Rooney tops shirt league

Wayne Rooney has topped the Premiership’s replica shirts league published in the Premier League Season Review.  Figures are based on the number of official club shirts sold domestically and internationally.   In the case of someone like Rooney, the figure would run into millions.


It is the first time that Rooney has topped the league and the first time a United player has taken the top slot since the Cristiano Ronaldo in 2007-8.   Another United player, Ryan Giggs, enters the top ten for the first time at the age of 37.

The Arsenal stadium mystery, Part 2

For a Premiership neutral, many of the big questions about the forthcoming season relate to Arsenal.  It could be a make or break season for them and Arsene Wenger.   I like the kind of football that Wenger provides, but at that level of football, it is also important to win trophies.   Should Arsenal fail to qualify for the Champions League next month it will leave a gap of around £25m in their finances.

Evo-Stik moves south

After two years as the Zamaretto League, the Southern League has recruited Evo-Stik as its new sponsors.  They already sponsor the Northern Premier League where their deal is reportedly worth £150,000 a year.  The Southern League will receive an estimated £100,000, a great improvement on the £35,000 a year provided by Zamaretto.

Do season tickets offer value?

Following their last day survival in the Barclays Premier League, Wigan Athletic have frozen their season ticket prices for the fifth season in a row.    Even so, their support base remains limited, although if you look at it as a percentage of the local population it’s a great achievement, particularly given the local attachment to rugby league.   There’s roughly the same population where I live and we can only sustain a third tier non-league club.

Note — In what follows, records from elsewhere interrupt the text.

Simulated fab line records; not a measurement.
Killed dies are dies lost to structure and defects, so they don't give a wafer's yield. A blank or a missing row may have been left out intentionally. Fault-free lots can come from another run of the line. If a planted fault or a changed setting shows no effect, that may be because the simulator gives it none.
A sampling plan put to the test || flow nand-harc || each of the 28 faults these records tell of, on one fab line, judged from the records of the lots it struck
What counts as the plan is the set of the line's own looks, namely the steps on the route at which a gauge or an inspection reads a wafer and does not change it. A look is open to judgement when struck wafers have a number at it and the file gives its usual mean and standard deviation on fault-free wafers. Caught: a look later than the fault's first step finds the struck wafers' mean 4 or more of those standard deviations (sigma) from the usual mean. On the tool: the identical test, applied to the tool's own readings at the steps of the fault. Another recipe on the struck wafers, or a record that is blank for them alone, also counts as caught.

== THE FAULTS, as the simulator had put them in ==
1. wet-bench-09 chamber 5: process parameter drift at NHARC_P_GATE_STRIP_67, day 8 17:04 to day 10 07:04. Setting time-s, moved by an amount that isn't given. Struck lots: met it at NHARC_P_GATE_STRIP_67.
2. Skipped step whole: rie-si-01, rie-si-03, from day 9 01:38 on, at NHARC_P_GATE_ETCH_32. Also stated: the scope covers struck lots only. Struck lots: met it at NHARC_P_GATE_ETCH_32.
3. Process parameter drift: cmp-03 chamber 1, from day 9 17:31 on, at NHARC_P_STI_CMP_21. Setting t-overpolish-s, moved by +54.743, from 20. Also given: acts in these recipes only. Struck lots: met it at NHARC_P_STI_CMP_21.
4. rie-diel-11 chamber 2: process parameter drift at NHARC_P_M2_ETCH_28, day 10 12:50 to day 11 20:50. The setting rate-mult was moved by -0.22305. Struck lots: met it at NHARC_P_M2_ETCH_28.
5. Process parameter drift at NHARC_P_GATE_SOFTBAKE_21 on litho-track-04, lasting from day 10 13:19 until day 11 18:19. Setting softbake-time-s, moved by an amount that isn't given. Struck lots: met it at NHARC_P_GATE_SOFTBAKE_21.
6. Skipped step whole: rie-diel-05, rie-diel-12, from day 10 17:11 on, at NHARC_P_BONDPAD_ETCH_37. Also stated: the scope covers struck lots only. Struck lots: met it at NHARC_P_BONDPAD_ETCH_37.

Liverpool secure record kit deal

Liverpool FC manager Kenny Dalglish has urged that money be made available for summer spending after the club secured the biggest kit deal in English football history.   The £25m-a-year contract with Boston-based Warrior Sports more than doubles Liverpool’s present agreement with Adidas and demonstrates the value of the New England contacts of the new owners.

Liverpool urged to sign Asian players

Liverpool FC have been urged to sign Asian players by their sponsors Standard Chartered.   Their sponsorship chief Gavin Laws commented. ‘One appearance from a player, say from Dubai in the Premier League, and you’d have the whole of Dubai watching it.’

Although Standard Chartered is based in London, much of its income comes from the Asian market.  Laws felt that the exposure would be commercially beneficial to his company.

Search for FA Cup sponsors

The Football Association are looking for new sponsors for the FA Cup and it isn’t proving all that easy which is not that surprising when you consider the state of the economy.   Companies dealing with the individual consumer are most likely to be interested, but consumer confidence is flat as incomes are squeezed.

UK fans spend most on merchandise

Fans in the UK spend the most on official football fan merchandise (€58) of the ten countries investigated in the latest Sport + Markt report on football merchandising.    Yet of the top ten clubs in Europe ranked on merchandising revenue only two Premier League clubs made the the top ten with Liverpool in third and Manchester United sixth.   Lyons and Fenerbahce outrank Arsenal and Juventus.

The organised supporter

The latest in the three part Financial Times series on ‘football in crisis’ focuses on the supporter, but in particular on ‘the organised supporter’.   What is an organised supporter?   No definition is offered, but presumably it means someone whose involvement goes beyond attending games and then moaning on message boards and football phone ins about the manager or their favourite scapegoat player.